After several years of program changes, the reverse mortgage industry is facing its biggest change yet: the Financial Assessment.
“We are on the cusp of entering a new era of the business” said Peter Bell, president and CEO of the National Reverse Mortgage Lenders Association during its eastern regional event in New York City.
The assessment is meant to provide a set of underwriting standards that borrowers must meet in order obtain a reverse mortgage. This new process, while it could impact volume in the short term, should be beneficial to the industry over the long term, according to industry participants. Many have implemented training programs and other preparations in advance of the changes to ready for the assessment’s implementation.
“Everybody needs to embrace the changes,” said Joe Demarkey, principal at Reverse Mortgage Funding. “This industry has been ridiculously resilient. We survive every single time [there are changes to the program].”
American Advisors Group (AAG), the largest reverse mortgage lender in the country, anticipates it could see a 10% to 12% drop in business as a result of the changes being made. Other lenders have made separate estimates ranging from as little as 3% to 5% to more than 15%.
But despite the expected short-term decrease in business, after a last-minute delay to the rollout of the changes now scheduled for April 27th, some in the industry are ready to move on and see how it impacts the industry overall.
“We are excited to get it on with. It’s a new chapter for the industry,” said Reza Jahangiri, AAG’s chief executive officer.

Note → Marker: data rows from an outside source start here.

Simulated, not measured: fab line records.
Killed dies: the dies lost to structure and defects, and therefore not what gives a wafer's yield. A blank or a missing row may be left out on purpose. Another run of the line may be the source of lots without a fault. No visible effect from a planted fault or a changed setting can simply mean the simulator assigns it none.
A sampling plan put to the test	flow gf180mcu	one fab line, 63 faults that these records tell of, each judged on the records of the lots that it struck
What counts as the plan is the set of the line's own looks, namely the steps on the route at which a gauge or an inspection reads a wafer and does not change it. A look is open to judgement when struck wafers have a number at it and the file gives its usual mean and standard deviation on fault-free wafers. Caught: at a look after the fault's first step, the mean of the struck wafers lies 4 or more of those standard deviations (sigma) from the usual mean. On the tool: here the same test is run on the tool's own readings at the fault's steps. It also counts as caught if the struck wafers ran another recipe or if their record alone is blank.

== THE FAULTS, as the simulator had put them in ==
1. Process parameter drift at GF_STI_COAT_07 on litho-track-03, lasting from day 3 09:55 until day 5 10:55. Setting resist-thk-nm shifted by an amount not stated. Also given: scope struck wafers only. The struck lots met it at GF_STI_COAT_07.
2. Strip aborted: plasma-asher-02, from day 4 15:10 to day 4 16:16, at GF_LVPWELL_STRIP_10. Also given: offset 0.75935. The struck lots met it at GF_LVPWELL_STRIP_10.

The new chapter or era that lenders are describing has been a long time coming.
Over the last three years, the industry has adapted to several principal limit changes, utilization restrictions, counseling changes, and now the Financial Assessment — which many hope could be the last major change for some time.
“Financial Assessment is the last leg to the structural changes to make the program sustainable,” Demarkey said.